A Dutch summary of this post can be found here.
This blogpost contains a little bit of game design that I’ve used in my table tennis youth coaching sessions. This is nicely at the crossroads of some distinct interests of mine:
- mathematics/game theory,
- board games and game design,
- sports, racket sports and in particular table tennis
What is a game?
Let’s start of with some unneccesary digression (inspired by a podcast of unnecessary detail?) into the fascinating art of defining ‘trivial’ concepts (like how would you define ‘time’?). Let’s look at what makes a game, and how do games distinguish themselves from toys, puzzles, activities and sports. This is also a regular subject of (playful) debate among the Dice Tower board game reviewers, when discussing games like Telestrations.
Unable to dig up some good graphic I once encountered on the web, I think definitions should be something like:
- All concepts share an element of leasure and entertainment
- Sports commonly have an element of physical activity (I’d be one to argue chess is a game, not a sport)

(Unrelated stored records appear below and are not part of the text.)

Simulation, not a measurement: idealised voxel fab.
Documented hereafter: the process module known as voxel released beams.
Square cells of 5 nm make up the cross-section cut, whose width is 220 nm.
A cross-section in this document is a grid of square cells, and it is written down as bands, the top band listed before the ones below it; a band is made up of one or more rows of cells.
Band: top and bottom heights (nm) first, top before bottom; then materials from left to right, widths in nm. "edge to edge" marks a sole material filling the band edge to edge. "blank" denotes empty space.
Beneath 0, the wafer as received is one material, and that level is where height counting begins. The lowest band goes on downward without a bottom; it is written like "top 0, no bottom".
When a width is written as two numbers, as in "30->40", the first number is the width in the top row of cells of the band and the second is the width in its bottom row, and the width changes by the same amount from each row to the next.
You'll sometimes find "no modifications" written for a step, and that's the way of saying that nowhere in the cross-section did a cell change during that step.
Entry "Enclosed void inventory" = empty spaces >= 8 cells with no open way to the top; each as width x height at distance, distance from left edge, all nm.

- Games and puzzles might distinguish from activities by having a goal. I think having a goal often goes hand in hand with being skill-based too.
- Games distinguish from puzzles in being mostly competitive and/or having an element of randomness for replayability in case of a solo or cooperative game. Once a puzzle is solved, it is solved and replaying is not very interesting.
- The game element to sports depends on whether considering competitive sports, or just physical activity like running
- Don’t know yet how to incorporate the aspect of ‘rules’, which is the main separator between games and toys (remember the pie face challenge?).
Challenging the definitions are ‘things’ like Telestrations (game or activity?), solitaire and cooperative games like escape room games (games or puzzles?), darts (dexterity game or sport?). Perhaps I should make my own decision tree graphic at some point.
Anyways, after much ado, we establish that games are typically skill-based and competitive. And table tennis as a competitive sport is definitely a game.
What is a good game?
The next question: what makes a ‘good’ game? I’m convinced that part of the reason we are now in the golden era of board games, is because of much improved game design. Two features to many modern board games are
- Avoid player elimination
- Have a predictable (and limited) play time
Games like Carcasonne and Catan fulfill these features, classics like Risk and Monopoly do not. These are ideas I actively use as a table tennis coach. When playing the table tennis game ‘around the table’, I generally prefer the pupils to keep track of penalty points, rather than have player elimination. The critical aspect to game design that I’ve been homing in on, is the balancing act of making a game balanced yet rewarding. With ‘balanced’, I mean that all players should have a good chance of winning. Still, the game should reward skill and more importantly effort. We can make a game very balanced by assigning a random winner, but there would be no incentive for players to play their best.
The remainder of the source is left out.